It's confession time. This was another Pulitzer winner that I flat out could not finish. I've reached an age where I figure life is too short to waste time on books that feel like work, and this one fell into that category for me.
It is a little odd that I found it unreadable. Martin Flavin was a competent wordsmith -- the book is well-written -- but Journey in the Dark just felt flat, very one dimensional. It was easy reading, but I just couldn't get into it. I made it through about the first third of the book, and that was that.
The book follows the life of Sam Braden from his impoverished childhood through adulthood. It's a classic rags-to-riches story. Braden's family is desperately poor. His mother came from a good family, but she married a man who was good at charming people but not at all interested in work. It's pretty clear the guy was a self-centered narcissist who really didn't care much for his wife or his kids. Sam's mother is the classic literary saint: she keeps food on the table by working as a seamstress and then dies tragically, slowly wasting away for years and then finally dying when Sam is 15.
Like most children, Sam was blissfully unaware just how desperately poor his family was until he was in elementary school. He then has a couple eye-opening experiences and makes the leap fairly quickly from baffled naivete (Why didn't he get the nice sled he wanted for Christmas?) to seething resentment. He becomes fixated on the richest girl in town while sneaking off to bang a mulatto girl who's been his friend since early childhood. Predictably, the colored girl gets pregnant -- although that fact is never made explicit in the book -- and disappears from the story line for awhile, having been quietly shipped off to visit her ailing grandmother for a few months. Sam is so fixated on the unattainable object of his desire that he barely notices that the girl who actually liked him is gone.

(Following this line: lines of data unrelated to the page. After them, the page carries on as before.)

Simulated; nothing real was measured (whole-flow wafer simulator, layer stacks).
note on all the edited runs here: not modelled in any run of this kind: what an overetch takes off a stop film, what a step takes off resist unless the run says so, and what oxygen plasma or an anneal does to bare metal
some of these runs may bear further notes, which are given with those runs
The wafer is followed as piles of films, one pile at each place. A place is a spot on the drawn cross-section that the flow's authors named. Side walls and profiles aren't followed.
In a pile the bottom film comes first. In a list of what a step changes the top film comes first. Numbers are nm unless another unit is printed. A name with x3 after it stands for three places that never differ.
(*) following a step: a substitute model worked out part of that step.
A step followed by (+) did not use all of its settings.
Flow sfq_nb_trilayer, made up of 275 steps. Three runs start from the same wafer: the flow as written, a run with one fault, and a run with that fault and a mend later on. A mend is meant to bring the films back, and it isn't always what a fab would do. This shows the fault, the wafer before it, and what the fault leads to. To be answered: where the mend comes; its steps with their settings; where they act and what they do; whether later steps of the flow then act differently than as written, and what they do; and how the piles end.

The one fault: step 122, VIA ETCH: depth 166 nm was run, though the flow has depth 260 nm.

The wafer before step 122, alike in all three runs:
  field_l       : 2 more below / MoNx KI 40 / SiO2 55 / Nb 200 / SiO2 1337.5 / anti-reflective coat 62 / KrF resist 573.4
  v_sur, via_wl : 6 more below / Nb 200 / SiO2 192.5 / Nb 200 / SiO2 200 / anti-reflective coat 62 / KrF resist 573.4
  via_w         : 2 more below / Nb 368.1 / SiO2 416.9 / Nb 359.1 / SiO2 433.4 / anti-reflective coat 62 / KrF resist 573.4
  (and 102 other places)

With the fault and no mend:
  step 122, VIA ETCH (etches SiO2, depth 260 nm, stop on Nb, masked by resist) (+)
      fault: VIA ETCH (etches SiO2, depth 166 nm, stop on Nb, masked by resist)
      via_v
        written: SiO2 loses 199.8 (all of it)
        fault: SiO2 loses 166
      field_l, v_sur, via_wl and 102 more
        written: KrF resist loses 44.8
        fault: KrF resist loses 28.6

And right about there I gave up. I'd figured out I didn't much care what happened with the main character of the book and all the others were drawn so shallowly that I didn't much care about them either. Maybe I'm a shallow reader, but one of my criteria for what I like to read is that I have to care a little about what happens to the characters. I have to be engaged -- and Journey in the Dark failed to engage me. I don't have to like a character -- I can be quietly rooting for someone to get hit by a bus; I don't require a happy ending -- but I do have to care a little one way or the other.
I'm not sure what I'd say if someone asked me if this book is worth reading. It's gotten good reviews on Good Reads so obviously some readers liked it. I just happen to not be one of them.
Interesting events will keep my nose in a book.